I have installed the new walking foot on my Janome Skyline S5, and it is working perfectly.
Above are the accessories that came with the foot. The top item is a quilting guide which can be adjusted to be used on either the left or right side of the needle. That is a big improvement over the guide that came with the standard issue foot that only worked on the right side. The next item is an open toe foot that allows you to better see the area where you are stitching. The item on the bottom of the photo is the stitch in the ditch guide, which is different from the guide I had linked to in a previous post.

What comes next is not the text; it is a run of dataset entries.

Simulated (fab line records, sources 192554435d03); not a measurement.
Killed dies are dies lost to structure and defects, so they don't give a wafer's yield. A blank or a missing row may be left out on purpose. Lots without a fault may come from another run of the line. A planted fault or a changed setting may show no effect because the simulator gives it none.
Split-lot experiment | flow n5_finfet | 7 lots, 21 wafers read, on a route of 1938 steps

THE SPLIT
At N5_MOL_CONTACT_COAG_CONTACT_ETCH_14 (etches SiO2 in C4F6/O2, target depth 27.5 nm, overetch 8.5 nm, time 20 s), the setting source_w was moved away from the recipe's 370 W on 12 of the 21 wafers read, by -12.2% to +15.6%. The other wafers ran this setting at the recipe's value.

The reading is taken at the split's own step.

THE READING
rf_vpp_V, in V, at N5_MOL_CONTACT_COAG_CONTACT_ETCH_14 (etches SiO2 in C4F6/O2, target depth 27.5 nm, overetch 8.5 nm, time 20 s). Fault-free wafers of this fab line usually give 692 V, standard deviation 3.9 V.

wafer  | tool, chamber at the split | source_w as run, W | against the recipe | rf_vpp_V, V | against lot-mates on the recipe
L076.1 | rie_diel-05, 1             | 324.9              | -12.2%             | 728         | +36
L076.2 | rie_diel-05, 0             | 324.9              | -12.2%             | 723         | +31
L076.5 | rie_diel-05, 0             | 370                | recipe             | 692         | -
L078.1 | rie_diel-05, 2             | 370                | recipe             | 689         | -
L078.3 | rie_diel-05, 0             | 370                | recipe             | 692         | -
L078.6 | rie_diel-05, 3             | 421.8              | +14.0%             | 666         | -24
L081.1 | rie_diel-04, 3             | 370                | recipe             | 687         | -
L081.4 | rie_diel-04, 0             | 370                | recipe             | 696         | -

I had misunderstood the description that was given to me of this package when I ordered it. I thought it was going to include a free motion foot. It does not, but that does not bother me because I already have a darning foot that works just fine.
I tried to show the difference between the old foot (left) and the new foot (right). I was unable to capture the difference in the photo, but suffice it to say that the one on the left works no more, and the one on the right works beautifully. The proof is in the sewing. I am quite certain that binding curved corners was the cause of the demise of the old foot. I heartily advise against this practice.
The foot came with instructions.
Janome provides good instructions. This cardboard sheet folds in half and slips into the open side of a plastic package which holds the accessories. I’ll be using the package for storage rather than throwing the items into my box of standard issue Janome accessories.
I used the new walking foot to finish the piece I was making for my night stand. I used it on the lighter sections of each block. Notice the curved corners on the binding. They are what got me into trouble in the first place, but I love them. I attached this binding using the A foot rather than the walking foot. You can be sure of that.
I think that the piece turned out beautifully.
It is worth mentioning how I achieve those curved corners.
I use my dishes as templates. Depending on how tight a curve I want I will use either the dinner plate or the luncheon plate. The dinner plate is pictured above. Below you can see the puckers to the left of the stitching that caused the problem with the first walking foot. I am wondering if anyone else has ever experienced this problem. I purchased a course over at Craftsy about using a walking foot called Creative Quilting with your Walking Foot, and I should probably ask Jacquie Gering about this issue. She is the teacher of the course. Needless to say I will continue to use the A foot to attach binding after breaking my walking foot due to puckers such as these that curved binding creates.
I trace the plate on a piece of printer paper and then pin that paper as a guide so I can cut the excess off the corners using a pair of scissors. I have considered looking for curved templates to use with a small rotary cutter for this purpose. If anyone knows of some good ones please let me know in the comments section.
Below you can see how nice the stitching is with the new walking foot.
Now it’s your turn to comment. Has anyone ever broken a walking foot, or known of someone who has? If so, how did it break? I’d love to know.